There is a kind of voice or call that issues from the unsafe and wild parts of what used to unproblematically be called “nature”—he was talking about what it's like to be out and about amongst what we perceive to be nature…. This us what Aldo Leopold calls it a “deep chesty bawl.” This bawl cries out in “defiant sorrow,” and in “contempt for all the adversities of the world.” The meaning of the voice, its very significance remains secret from us because of our extreme finitude, or sharply limited existence that pales in comparison to that of the mountain. But still we can get inklings if we call to mind Thoreau's dictum: “In wildness is the salvation of the world.” As Leopold develops his thinking about why we need to pay heed to the cry of the wolf, he withholds the object at the very heart of his discussion—it isn't quite clear just what he's referring to until well into his discussion, and even then he goes to some length to problematize and estrange the cry of the wolf so that it doesn't just resolve or even dissolve into coherence or clarity. He's trying to get us to see, however obliquely, the shape of something much bigger.

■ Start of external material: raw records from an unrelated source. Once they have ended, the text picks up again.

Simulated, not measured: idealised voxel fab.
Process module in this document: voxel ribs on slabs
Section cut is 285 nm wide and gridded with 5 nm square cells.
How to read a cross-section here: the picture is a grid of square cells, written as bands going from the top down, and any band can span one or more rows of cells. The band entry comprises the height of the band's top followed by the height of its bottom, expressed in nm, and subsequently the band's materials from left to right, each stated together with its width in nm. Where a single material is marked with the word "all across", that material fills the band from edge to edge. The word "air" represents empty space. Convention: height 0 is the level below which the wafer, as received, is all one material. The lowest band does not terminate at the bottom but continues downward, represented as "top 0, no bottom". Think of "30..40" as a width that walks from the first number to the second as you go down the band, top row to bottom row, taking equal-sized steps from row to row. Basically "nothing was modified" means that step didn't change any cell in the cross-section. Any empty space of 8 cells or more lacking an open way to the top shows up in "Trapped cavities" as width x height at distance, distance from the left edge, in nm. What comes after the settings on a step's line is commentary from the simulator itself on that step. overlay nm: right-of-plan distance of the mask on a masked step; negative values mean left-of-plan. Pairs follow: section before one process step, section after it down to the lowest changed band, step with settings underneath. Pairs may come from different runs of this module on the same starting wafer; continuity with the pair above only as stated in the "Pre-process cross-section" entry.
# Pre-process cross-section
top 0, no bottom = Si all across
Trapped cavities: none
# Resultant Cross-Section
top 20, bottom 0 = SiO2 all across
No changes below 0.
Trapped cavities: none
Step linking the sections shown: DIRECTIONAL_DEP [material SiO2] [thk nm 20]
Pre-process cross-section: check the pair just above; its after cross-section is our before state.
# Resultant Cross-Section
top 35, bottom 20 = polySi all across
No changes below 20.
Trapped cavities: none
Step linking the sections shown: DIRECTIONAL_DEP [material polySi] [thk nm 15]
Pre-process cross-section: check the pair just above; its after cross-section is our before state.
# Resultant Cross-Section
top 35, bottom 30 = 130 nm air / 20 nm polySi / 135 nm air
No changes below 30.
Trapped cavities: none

His writing coaxes we who read it into setting aside ready made categories of comprehension and understanding since these are the very things that tame what would otherwise be an unruly and wild world. Even the word “nature” immediately seems inadequate to describe what the wolf's cry evokes—it is something that offers both a threat and a sense of home.
I am in some sense blinded to very real political problems because in some sense I don't care enough to really see them. Or maybe not that I don't see them but that the part of my eye that is governed and directed by that part of my being that There are, no doubt, a million reasons for this wistful anomie. But there are a few of which I am conscious enough of to more or less name.
Why do we care about some things and not others? Why do I give my money to one of the homeless and not another? These are silly but actually very difficult questions. I think in part it has to do with the kinds of suffering we are willing to acknowledge. And there are plenty of varieties to pick from. Too many, really. We have to be judicious, and it is in this judiciousness that we begin to see the outlines of how things seen and unseen, known and unknown are truly felt.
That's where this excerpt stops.